This week attended a webinar from Alex Blewitt about CPU microarchiteture to increase application performance. The link was sent by a work colleague but you can get pdf and see the presentation from the below source:


The presentation is obviously very interesting. You need to know your CPU to get the most of it.

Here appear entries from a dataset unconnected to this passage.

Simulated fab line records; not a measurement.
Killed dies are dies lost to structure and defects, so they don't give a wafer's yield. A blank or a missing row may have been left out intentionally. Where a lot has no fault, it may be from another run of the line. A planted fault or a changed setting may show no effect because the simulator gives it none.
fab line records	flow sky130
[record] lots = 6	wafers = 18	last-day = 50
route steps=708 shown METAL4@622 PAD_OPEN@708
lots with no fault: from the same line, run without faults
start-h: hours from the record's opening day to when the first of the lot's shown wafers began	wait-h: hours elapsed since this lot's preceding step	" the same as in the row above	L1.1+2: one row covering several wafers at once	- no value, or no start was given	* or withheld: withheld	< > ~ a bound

How can I see my CPU architecture? “lstopo” (graphic) or “lstopo-no-graphics” is your friend. This is from my laptop.

# lstopo-no-graphics
Machine (7934MB total)
Package L#0
NUMANode L#0 (P#0 7934MB)
L3 L#0 (4096KB)
L2 L#0 (256KB) + L1d L#0 (32KB) + L1i L#0 (32KB) + Core L#0
PU L#0 (P#0)
PU L#1 (P#2)
L2 L#1 (256KB) + L1d L#1 (32KB) + L1i L#1 (32KB) + Core L#1
PU L#2 (P#1)
PU L#3 (P#3)
PCI 00:02.0 (VGA)
PCI 02:00.0 (Network)
Net "wlp2s0"
PCI 00:1f.2 (SATA)
Block(Disk) "sda"

As you can see, my humble laptop just have one NUMA node, with two cores/processors, and two hyperthreads per core.

But in a server, very likely you will have more NUMA nodes, more cores and more processors so you want to be sure that is used properly.

I am not expert in CPU performance at all but there many important points like memory allocation, huge pages, pinning memory/threads (isolcpu, taskset, etc), compiler strategies and tools to test the performance. Some of them ring the bell and it is nice to know that exist. You never know when you will have to dive in this type of water.